Diary of Charles Francis Adams, volume 3

Tuesday. 13th. CFA

1829-10-13

Tuesday. 13th. CFA
Tuesday. 13th.

Morning at the Office a portion of the time engaged in my usual business of looking over accounts, and arranging further those of my brother’s Estate so far as to settle all existing demands against it excepting that from his Tailor which must wait. I feel myself however quite fortunate in having progressed so far. I then went to make purchases for my father after which I went down to the Estate be-44longing to my father in Common Street to look at the state of the Property and inquire after Orcutt who had not been near me since the memorable time when he announced to me that he should be unable to pay me. I found he had not yet quitted the Tenement and his Wife who in appearance was quite an honest creature seemed hurt even at the intimation that they should leave without a settlement—A thing I had a little apprehended. I saw Hollis the Carpenter and gave him directions for attending to Mrs. Longhurst’s Pump and some few other things which appeared requisite and necessary to be done, and then left them to return, home and see Abby who was going to Cambridge, to pay visits. I had thought of going with her but upon reflection thought it would be best to return to my Office and read a little of Marshall. But as my ideas could not easily be fixed I went into Mr. Kinsman’s Office to see about the Note which the City Guards owe to my brother, and from thence I dropped in and chatted with Davis and Winthrop for an hour or so.1 A man, name unknown called to see me about the Rumford which my father had asked me to order him and I then gave him as good directions upon the subject as I was able.
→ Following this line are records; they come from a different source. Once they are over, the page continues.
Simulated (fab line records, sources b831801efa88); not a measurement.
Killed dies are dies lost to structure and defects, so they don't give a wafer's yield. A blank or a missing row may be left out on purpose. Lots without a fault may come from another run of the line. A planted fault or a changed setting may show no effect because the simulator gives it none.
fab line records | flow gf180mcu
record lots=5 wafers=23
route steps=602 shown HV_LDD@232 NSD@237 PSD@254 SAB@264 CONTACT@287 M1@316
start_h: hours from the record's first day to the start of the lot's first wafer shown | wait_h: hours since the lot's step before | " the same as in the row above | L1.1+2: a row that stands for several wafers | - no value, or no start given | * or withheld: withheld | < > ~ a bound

On returning home I found Abby returned and Miss Julia Gorham in company with her who dined here. My afternoon was passed in my study, reading La Harpe and arranging my Library after a different mode. I want to make some thing like a systematic arrangement. Evening at home, Abby was not disposed to listen to reading so I did nothing until nine after which I read another Chapter of La Harpe and commenced reading the New Testament regularly with the five first Chapters of Matthew.

1.

GWA had lent the City Guards $102 on 7 July 1827 to be repaid with interest (CFA to Commanding Officer, City Guards, 29 June 1829, LbC, Adams Papers). The original sum and interest were still unpaid when CFA closed his administration of GWA’s estate in Feb. 1830, despite numerous efforts to collect. However, CFA’s confidence that the debt would be paid was justified; see below, entry for 10 April 1830.

Henry W. Kinsman was a lieutenant in the Guards and an attorney ( Mass. Register, 1830, p. 244). On him and on Thomas Kemper Davis, see entry for 18 Nov., below. George E. Winthrop, CFA’s Harvard classmate (vol. 1:80), was still reading law and was later admitted to the bar (Mass. Register, 1832).

Wednesday. 14th. CFA

1829-10-14

Wednesday. 14th. CFA
Wednesday. 14th.

Arose a little earlier and by this means succeeded in getting to the Office a little earlier than heretofore. The morning was quietly passed partly in reading Marshall, partly in the settlement of my Accounts. My interruptions were not many. Dr. Storer called and I settled with him.1 This closes the affairs contracted with the Estate of my Brother by a business not over creditable to any of the parties concerned. I 45paid this considerable demand with less difficulty because I did not wish to hear what probably might have been disclosed to me. The whole affair ought to be forgotten. My mornings are not now spent satisfactorily. I feel as if I should be doing something more creditable than settling accounts and talking nothings. But at present I am not in the way of commencing with spirit. John has promised to send me the Trial of Dr. Watkins and I have expected it in order to try my hand and expend my time upon it, but he does not keep his resolutions.2 I must talk with my father upon it.

Afternoon at home, reading La Harpe’s view of the Ancient Fable and Satire, with his parallel between Horace and Juvenal. The reading of this Author has inspired me with a Taste for Ancient Literature and I propose directly to turn my attention again to the Latin Classics, and to become more completely the master of their Style than I have yet been. This will require study but I am equal to it. In the evening I read to Abby, Scott’s Life of Smollett which is not so interesting as either of the preceding. It is too long, and mixed up too much. He borrows to save himself the trouble of writing, and makes the whole book appear like a Catch penny thing which in fact it was. After Abby retired, I again read La Harpe and five Chapters in Matthew, and reflected more upon the beauty of the precepts of Jesus Christ as given in the Sermon on the Mount than I had hitherto done. It merits deep consideration.

1.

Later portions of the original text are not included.